Meanwhile, the homicide rate continues to climb, with more than 250 murders seen this year. One of those victims was the brother of the police department’s spokesman T.J. Smith, who recently resigned, citing “nasty mudslinging” and “political turmoil” within the department.

The same day Ryan announced he had sent the letter to Michaels, interim police commissioner Gary Tuggle held a news conference to reveal the department was shutting down its administrative operations so it could place 230 more officers on patrol. That announcement came a day after 11 people were shot in Baltimore.

“Right now, patrol is a priority; addressing this crime is a priority,” Tuggle said. “So, some things won’t get done. It is what it is. But the priority is stopping this violence.”

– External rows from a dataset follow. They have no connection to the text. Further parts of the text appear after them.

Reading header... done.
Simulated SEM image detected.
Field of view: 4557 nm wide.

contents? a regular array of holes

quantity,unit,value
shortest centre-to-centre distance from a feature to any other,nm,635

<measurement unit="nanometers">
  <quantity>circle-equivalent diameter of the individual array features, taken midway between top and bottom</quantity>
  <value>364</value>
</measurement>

The volatility between the police and the public was not created overnight in Baltimore. It brewed and boiled under Ryan’s leadership. He has represented the force for the past four years, a time that saw public demonstrations over the death of Freddie Gray and lingering anger over the failure to convict any of the officers involved. After being defeated in an election last month, Ryan is expected to hand over the top union position to Baltimore Police Sgt. Michael Mancuso on Monday.

It seems strange Ryan would choose to end his tenure with a letter that would bring national attention to the department’s ills. Unless that was his intention. Maybe he does have good friends after all, including one who told him the best gift he could leave the force was a mirror to hold up to it.

His letter, after all, revealed that the police and the public have one commonality: No one is laughing in Baltimore.